We Stand with Black Lives Matter

Typically, when Transportation Alternatives speaks out, it is to ask the people of New York City to add their voices to the conversation about a new protected bike lane or a law against speeding. This time we need to talk about the violence endured by Black New Yorkers.

In this moment of national uncertainty, it is more important than ever for our community to begin a conversation about the intersection of racial justice and traffic justice.

The facts are undeniable: People of color are disproportionately harmed by traffic violence. Research has shown that drivers are less likely to yield to pedestrians of color. African Americans are more likely to be killed in traffic.

At the same time, African Americans are significantly more likely to be stopped, ticketed, and searched than white drivers. It seems like every other day we hear news of a Black woman, man or child unjustly killed in yet another police-involved shooting. All too often, these tragedies begin with a traffic stop. Philando Castile, Sandra Bland, Terence Crutcher, and too many others have been killed in the aftermath of “traffic safety.”

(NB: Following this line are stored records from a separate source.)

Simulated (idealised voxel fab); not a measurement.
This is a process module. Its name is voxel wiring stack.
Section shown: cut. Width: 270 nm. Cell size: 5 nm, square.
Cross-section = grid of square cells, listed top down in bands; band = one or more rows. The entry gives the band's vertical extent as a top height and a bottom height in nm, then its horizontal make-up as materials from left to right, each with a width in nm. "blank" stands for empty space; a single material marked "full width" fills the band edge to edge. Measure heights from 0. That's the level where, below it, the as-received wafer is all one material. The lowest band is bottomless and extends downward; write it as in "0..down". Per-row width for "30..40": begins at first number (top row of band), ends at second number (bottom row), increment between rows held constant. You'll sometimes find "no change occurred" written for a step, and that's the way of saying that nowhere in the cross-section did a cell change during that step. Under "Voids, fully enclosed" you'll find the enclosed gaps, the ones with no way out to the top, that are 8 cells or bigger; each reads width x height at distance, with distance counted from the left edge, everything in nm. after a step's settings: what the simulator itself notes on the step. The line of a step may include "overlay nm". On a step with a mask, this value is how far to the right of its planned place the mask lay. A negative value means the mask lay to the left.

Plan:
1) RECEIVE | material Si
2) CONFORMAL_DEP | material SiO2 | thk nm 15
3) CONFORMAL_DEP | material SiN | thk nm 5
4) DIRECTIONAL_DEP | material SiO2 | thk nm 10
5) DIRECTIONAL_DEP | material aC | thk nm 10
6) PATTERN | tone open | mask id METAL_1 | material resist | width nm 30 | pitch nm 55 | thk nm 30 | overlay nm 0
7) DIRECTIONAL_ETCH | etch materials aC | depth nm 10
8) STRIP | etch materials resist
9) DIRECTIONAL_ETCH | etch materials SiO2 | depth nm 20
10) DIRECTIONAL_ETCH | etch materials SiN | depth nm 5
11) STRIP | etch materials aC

Transportation Alternatives stands in solidarity with the Black Lives Matter movement. Because we fight to protect New Yorkers in every community, our fight for Vision Zero must also be a fight against institutional, individual and implicit racism.

As we advocate for more equitable streets, we must acknowledge that transportation planning and policies have historically been used as tools of oppression, segregation and displacement in New York City — from the construction of the Cross Bronx Expressway to violent police crackdowns on fare-beating and sidewalk bicycling in Black communities. We will fight to correct these historic inequities as we advocate for streets that serve all New Yorkers. Our campaigns will proceed with full acknowledgement of this history and preparedness to overcome it.

At Transportation Alternatives, we have been taking a hard look at how racial justice can guide our vision of a city built for people walking and biking. We have gathered together as a staff, Board of Directors and Advisory Council to articulate a set of principles, which you can read below.

As we move into an uncertain future, we pledge that we will listen and be accountable to communities of color, and that we will always seek to be watchful for the creeping reach of historic injustice in every step we take toward Vision Zero.


Transportation Alternatives’ Principles for Racial Justice in Traffic Justice

We Fight for Unbiased Automated Enforcement: To address the epidemic of traffic violence that disproportionately kills Black people, we will work to expand the use of automated speed safety cameras, red light cameras and failure-to-yield cameras. These cameras only capture a vehicle’s license plate and do not risk ticketing based on race or other discriminating factors. We pledge to help ensure that these cameras do not unfairly target communities of color.

We Oppose Discriminatory Enforcement: We renew our call for the NYPD to focus traffic enforcement resources on the streets that are most hazardous to pedestrians and cyclists, and on the offenses that kill and injure most New Yorkers, and we encourage disavowing historic practices that have targeted and harmed communities of color. We are concerned about melding quality-of-life policing and traffic enforcement, and we ask the NYPD to detach Vision Zero from other types of enforcement. Transportation Alternatives is proud to endorse the Right to Know Act to protect all New Yorkers against unconstitutional searches.

We Fight for Transportation Justice and Equity: Black communities face historic disadvantages from decades of transportation disinvestment. We will fight for investments great enough to correct this systemic inequity. We will take a hard look at what that investment looks like, listening to Black communities about how transportation can benefit a neighborhood’s current residents. Nationally, this conversation began at the Untokening Conference in November, where we joined with leaders across the country to discuss transportation policy and displacement prevention strategies.

We Respect Local Knowledge and Leadership: We will work to increase representation of communities of color on our Board and our Advisory Council, as well as on New York City’s community boards. We will continue to engage with local stakeholders to develop streets that directly benefit current neighborhood residents through the existing Participatory Budgeting process and, as members of the NYC Participatory Budgeting Steering Committee, by fighting for the program’s expansion across the City. In our borough activist committees, we pledge to work with our activist leaders of color to facilitate conversations about addressing the systemic racism in transportation planning and in enforcement, and we will examine implicit bias within our own organizing model.

We Fight for Restorative Justice: We will work to expand the country’s first restorative justice program for people convicted of dangerous driving offenses, in Red Hook, Brooklyn; and we will only fight for enforcement measures that deter dangerous driving and seek to repair the harm done. We seek to promote traffic safety and justice in a way that can serve as a model of a constructive criminal justice system, avoiding the problems and inequities that have devastated generations of Black families and communities.